Migrate Existing Documents

When you already have a system in place to store your documents, it’s likely you won’t want to migrate all of your documents to PSPDFKit Server at once or build a wrapper to match your existing document IDs with the ones from our server.

Migrating from an Existing Document Storage

When all your PDFs are, for example, on Amazon S3 and you don’t want to reupload all of them to PSPDFKit Server, you can use our endpoint for adding a document from a URL. This will not cost you any more storage space on PSPDFKit Server, since we can use the file directly from S3. The document will still be cached to optimize performance.

Uploading Documents on Demand

You probably identify your documents with your own internal document IDs that map to files. You can reuse those document IDs on PSPDFKit Server when adding a new document. When a user requests one of the documents again, you can check on PSPDFKit Server to see if a document with this ID already exists. If this is not the case, you can upload the document with the same ID your user used for the document. Otherwise, you can serve them the document immediately.

As an example, let’s say you have a route like /documents/:id and your user requests a specific document with the ID my_document_identifier_1, which you internally have mapped to an S3 URL.

Now you can use the document info endpoint on PSPDFKit Server, pspdfkit-server.example.com/api/documents/my_document_identifier_1/document_info, and see if the document already exists. If this isn’t the case, you’ll receive a 404 error and call the adding a document from a URL endpoint with the following JSON:

  "url": "http://s3.amazon.com/sample.pdf",
  "document_id": "my_document_identifier_1"

After a successful request, PSPDFKit Server can now serve you the S3 document by using the ID my_document_identifier_1.

The next time one of your users requests the document with the ID my_document_identifier_1, you’ll receive a successful response from the document info endpoint and can serve your user the document immediately.

Accessing Your External Storage with Credentials or Tokens

When using S3, for example, you’re maybe using signed URLs with an expiration date to prevent accessing the documents after a certain time. Or, maybe you have your own storage that requires a username and password credentials to access the files.

This could also be the case if you’re using a WebDAV server that requires authentication with a username and password or any other storage solution that supports authentication via tokens.

When adding a document from a URL, this URL must provide PSPDFKit Server with the possibility of always downloading the PDF when it’s no longer in the cache. However, if you’re using signed URLs, this could be an issue because the token might be expired.

In this case, we recommend you use one of the following approaches.

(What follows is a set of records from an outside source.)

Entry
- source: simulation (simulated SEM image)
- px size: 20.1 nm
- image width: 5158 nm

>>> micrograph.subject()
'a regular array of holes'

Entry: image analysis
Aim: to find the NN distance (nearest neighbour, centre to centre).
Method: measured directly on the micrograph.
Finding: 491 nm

Change the S3 Bucket Policy

If you’re using S3 with signed URLs, instead of providing PSPDFKit Server URLs with signed tokens and an expiration date, we recommend you change the S3 bucket policy. By allowing the IP where PSPDFKit Server is hosted, you will not need any signed URLs for extra protection, since PSPDFKit Server also doesn’t expose these URLs.

Have an Internal Endpoint That Redirects

When you still want to use signed URLs or need to add credentials to the URLs that you provide to PSPDFKit Server, we recommend you add an internal endpoint on your backend that redirects the URLs to the signed URLs. In the following code snippet, we have a Node.js server that receives requests at /documents/:document_id, where :document_id is the identifier you use in your application. It then generates the signed URL or URLs with any other credentials and redirects to this URL.

In this example, you’d provide PSPDFKit Server the URL https://yourapp.com/documents/myDocumentIdentifier1, and this endpoint would redirect to any signed URL, like s3.amazon.com/myDocument.pdf?token=123455:

// Catch the document endpoint.
app.get("/documents/:documentId", function(req, res) {
  // Here we generate the signed URL for Amazon S3 for the unique document ID that we were provided with and that will be used
  // by PSPDFKit Server.
  const preSignedUrl = generatePreSignedUrlForDocument(req.params.documentId);

The generatePreSignedUrlForDocument function used in the snippet above will generate the signed S3 URL with the expiry parameters. This will look similar to the function in the AWS guides’ Java example.